That logic could make sense for the iPad, too. The 10″ iPad is the do-anything iPad, the 8″ is the entertainment iPad. A slightly different intended purpose, and a lower price-point, could expand the iPad’s potential customers to include people who initially were considering Amazon’s Kindle Fire or Barnes and Noble’s Nook—someone who wants to read, watch video and maybe play games, but doesn’t want to spend very much money. And when they realize how much they love their iPad mini (or whatever they call it), they might buy a regular-sized iPad the next time.
That’s also attractive, of course, because it would blunt the Kindle Fire’s demand by eating into its price advantage.
That’s why a small iPad could make sense for Apple. Here’s why it wouldn’t make sense: the iPad is not the iPod.
Expanding the iPod line-up was an easy choice, because (1) different iPod models for different purposes didn’t cannibalize the other models, and (2) they were easily replaceable by a different iPod model. A customer who owns an iPod shuffle now can replace it with an iPod classic in minutes, because all they do is play back media.
Let me explain what I mean, starting with two. Apple’s purpose with selling the iPod was simply to sell more iPods.1 All they did was play back the user’s media, so Apple could create as many new iPod variations as they’d like to, since their purpose were all precisely the same. The cheapest model did the same thing the most expensive model did: it played music. Any music you purchased for your iPod shuffle would work just fine for the iPod classic.

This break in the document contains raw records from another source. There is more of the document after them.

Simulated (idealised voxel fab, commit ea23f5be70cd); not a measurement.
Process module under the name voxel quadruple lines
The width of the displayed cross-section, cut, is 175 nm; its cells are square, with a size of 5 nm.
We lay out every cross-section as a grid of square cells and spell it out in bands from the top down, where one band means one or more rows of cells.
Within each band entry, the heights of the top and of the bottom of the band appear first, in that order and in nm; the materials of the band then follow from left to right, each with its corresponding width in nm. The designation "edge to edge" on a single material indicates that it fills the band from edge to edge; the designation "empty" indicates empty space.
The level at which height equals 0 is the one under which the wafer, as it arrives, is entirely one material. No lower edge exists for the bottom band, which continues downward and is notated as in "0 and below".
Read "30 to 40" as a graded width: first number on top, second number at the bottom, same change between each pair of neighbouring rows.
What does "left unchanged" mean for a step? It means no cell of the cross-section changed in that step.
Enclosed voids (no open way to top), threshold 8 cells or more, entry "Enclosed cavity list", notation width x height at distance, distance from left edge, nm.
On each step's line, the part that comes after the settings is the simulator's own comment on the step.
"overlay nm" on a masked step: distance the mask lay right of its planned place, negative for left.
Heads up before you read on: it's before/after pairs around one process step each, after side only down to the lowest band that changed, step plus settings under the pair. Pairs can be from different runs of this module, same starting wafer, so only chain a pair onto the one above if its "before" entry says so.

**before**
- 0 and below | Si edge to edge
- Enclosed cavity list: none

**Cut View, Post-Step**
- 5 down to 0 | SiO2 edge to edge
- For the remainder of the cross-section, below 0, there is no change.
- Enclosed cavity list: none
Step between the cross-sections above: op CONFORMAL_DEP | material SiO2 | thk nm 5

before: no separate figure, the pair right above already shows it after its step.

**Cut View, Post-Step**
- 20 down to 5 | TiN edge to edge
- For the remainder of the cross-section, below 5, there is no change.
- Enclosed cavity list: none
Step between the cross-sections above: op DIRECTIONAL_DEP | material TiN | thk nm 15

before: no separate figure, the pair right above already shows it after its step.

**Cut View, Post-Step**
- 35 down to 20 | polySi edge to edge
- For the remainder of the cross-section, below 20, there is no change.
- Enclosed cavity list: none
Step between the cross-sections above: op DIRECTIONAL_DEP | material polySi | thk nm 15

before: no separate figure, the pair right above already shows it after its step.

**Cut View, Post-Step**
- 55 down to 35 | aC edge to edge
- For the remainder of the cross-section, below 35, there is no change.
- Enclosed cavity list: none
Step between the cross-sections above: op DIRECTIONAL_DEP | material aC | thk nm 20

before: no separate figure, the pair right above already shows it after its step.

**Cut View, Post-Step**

This wouldn’t be true for a small and large iPad, however. The iPad’s equivalent to the iPod’s music is applications. That’s what we use them for, that’s what we spend our money on. But here’s the problem: applications designed for the large iPad are not necessarily going to work so well on the small iPad. Let’s say the small iPad’s screen resolution is 1024×768, so it could run current iPad apps at a reduced physical size: many applications are going to be way too small. Applications designed for the large iPad’s 10″ screen can take advantage of that size to include more controls and content on screen at once that, if shrunken down to fit on the small iPad’s 8″ screen, would be too small to use.
In other words, to take full advantage of each device, developers would need to build applications specifically for each screen size, like they do for the iPhone and iPad already.2 As a result, this isn’t so much the introduction of a smaller iPad that users can replace with a large iPad as easy as they do the iPod—it’s actually the introduction of an entirely new device between the iPhone and iPad with its own advantages and disadvantages that must be designed for.
So a small iPad would probably force developers to build applications specifically for each iPad, and thus wouldn’t necessarily lead to the “start on the cheap iPad, then move up to the better, larger iPad” effect people assume. But this also points out something really, really important: a small iPad and the large iPad have very different reasons for existing.
So back to reason number one. With the current iPad, Apple’s intent seems to be to replace the PC as we know it for many purposes. Not for all, and certainly not for all users—but for regular people who use PCs for web browsing, sending email, taking notes and managing their music and photo libraries; and increasingly, for new uses altogether and some creative work, like Square’s point of sale application and painting. What’s more, as the iPad becomes more capable, more involved tasks—like word processing and creating presentations—are also easy to do on the iPad, and that will only be more true as time goes on.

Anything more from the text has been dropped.